To be clear, The Other Two was always a gem. It began as an underrated one on Comedy Central in 2019, gaining popularity primarily due to word-of-mouth; Twitter and the internet were beneficial for once, and the cult favorite moved to HBO Max with season two. It helps that the series hails from talented Saturday Night Live alums Chris Kelly and Sarah Schneider, with an ensemble that includes vets like Molly Shannon, Ken Marino, and Wanda Sykes. The show’s real stars, though, are breakouts Yorke and Drew Tarver. They play forgotten siblings Brooke and Cary, lingering on the periphery as their teen brother and mother achieve unparalleled success in Hollywood.
They’re desperate for a similar fate, helplessly watching Chase (Case Walker) turn into the show’s version of Justin Beiber, and their mother, Pat, transform into basically a genuinely nice Ellen DeGeneres type. Meanwhile, Brooke and Cary grow increasingly maniacal as they try to establish careers as a manager and an actor, respectively, floating on their family’s connections but often failing spectacularly. Through this unique perspective of being almost invisible, The Other Two discerns precisely the chaotic absurdities of trying to make it in Hollywood.
In anyone else’s hands, it would be limiting to constantly poke fun at Brooke and Cary’s professional environment. How many Scientology quips and celebrity cameos can you throw in before they get repetitive? Yet, Schneider and Kelly have found a coherent narrative so the running gags don’t feel like an overextended SNL sketch. Just look at Cary’s outrageous season-three relationship—he dates Lucas (Fin Argoy), a fellow actor obsessed with method acting. So when he’s in an AIDS play, a Christmas movie, or playing a serial killer in an excellent Dahmer reference, Lucas won’t sleep with him. A selfish Cary is painful to watch, but a sexless Cary? He’s a real villain.
He eventually triumphs with his film, Night Nurse, a voice role as Disney’s first gay amoeba, Globby. (The correlation to Elemental is chef’s kiss, timing-wise), and a legal procedural with Dana Delaney (The black-and-white set of Emily Overruled finds color once the ensemble realizes they don’t need to rattle off a mundane script.) So what if Cary dismisses his supportive best friend along the way? At least he got to wear an outfit similar to Billy Porter’s 2019 Oscar gown. (The clothes are a perfect parody because Cary sports the polo made famous by Chris Evans once Disney traps him in its contract-heavy claws.)

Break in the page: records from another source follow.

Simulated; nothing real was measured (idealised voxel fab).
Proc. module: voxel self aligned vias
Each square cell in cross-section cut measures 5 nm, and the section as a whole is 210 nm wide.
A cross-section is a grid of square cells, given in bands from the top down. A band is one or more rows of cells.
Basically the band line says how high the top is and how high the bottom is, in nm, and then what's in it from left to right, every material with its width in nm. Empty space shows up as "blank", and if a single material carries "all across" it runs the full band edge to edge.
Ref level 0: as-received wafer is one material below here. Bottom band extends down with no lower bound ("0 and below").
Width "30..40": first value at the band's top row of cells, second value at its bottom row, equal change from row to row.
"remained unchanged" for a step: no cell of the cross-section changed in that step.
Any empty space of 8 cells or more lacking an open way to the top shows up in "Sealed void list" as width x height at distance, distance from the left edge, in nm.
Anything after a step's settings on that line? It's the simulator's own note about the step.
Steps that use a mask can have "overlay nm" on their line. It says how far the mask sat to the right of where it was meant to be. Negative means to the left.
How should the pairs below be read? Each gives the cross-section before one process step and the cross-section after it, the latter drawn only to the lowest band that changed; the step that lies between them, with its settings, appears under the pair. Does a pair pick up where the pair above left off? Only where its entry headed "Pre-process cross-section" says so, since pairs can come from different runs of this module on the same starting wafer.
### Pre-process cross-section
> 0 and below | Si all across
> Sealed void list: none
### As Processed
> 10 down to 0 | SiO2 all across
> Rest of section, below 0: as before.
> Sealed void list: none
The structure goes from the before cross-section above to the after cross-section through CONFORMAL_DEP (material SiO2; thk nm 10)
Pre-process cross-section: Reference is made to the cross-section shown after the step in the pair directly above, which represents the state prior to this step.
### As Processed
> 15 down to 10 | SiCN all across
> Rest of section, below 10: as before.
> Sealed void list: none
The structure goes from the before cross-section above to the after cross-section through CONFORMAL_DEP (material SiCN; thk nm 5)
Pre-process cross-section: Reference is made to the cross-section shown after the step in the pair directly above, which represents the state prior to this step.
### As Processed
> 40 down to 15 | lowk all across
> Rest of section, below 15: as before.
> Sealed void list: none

The minutiae of Brooke and Cary’s lives become the butt of extraordinary jokes. Brooke is committed to “doing good” to feel worthy of her perfect himbo nurse boyfriend, Lance (Josh Segarra). It means hosting an all-day marathon for mental health that delivers riotous insults (“Up next, three performances from John Legend that will make you think, ‘Huh, he just doesn’t like to be home’”) and Brooke locking up an “expert” in the closet, something The Idol unironically does with an intimacy coordinator in its premiere. Perhaps the co-creators can see into the future, or maybe they’re just incredibly aware of the industry’s next missteps. The Other Two often feels like a spiritual successor to 30 Rock.
While this happens, Chase and Pat retcon what it means to be popular if they can’t even date the normies they like. Instead, they’re paired up with Kiernan Shipka and Simu Liu, respectively—the latter is up for various wisecracks at his expense, standing sadly as Shannon’s Pat admits to her family that Marvel hero Liu is terrible at oral sex. (Side note: The cameos this season are unreal).
Yet as much as The Other Two mocks the Dubeks, the show can be oddly grounded. Pat’s wistful monologue in episode eight, realizing she can never live normally or move back home to Ohio, is surprisingly hard-hitting. And that’s how the show remains stable even while delivering mile-a-minute jokes. The comedy and insights into media, Hollywood, and politics are accurate and surreal, yes. But this is also a layered family—one that just happened to get swept up in the glossy allure of fame and its perks, like being able to boast at your high school reunion or getting to hang out with Ben Platt and Alessia Cara. (Before you ask if those are real perks … that’s the joke!).
Who knows if The Other Two will get a fourth season with everything happening at HBO? If David Zaslav does one thing right, the streamer will renew this. If he doesn’t, we’ll know The Other Two went out in a blaze of glory.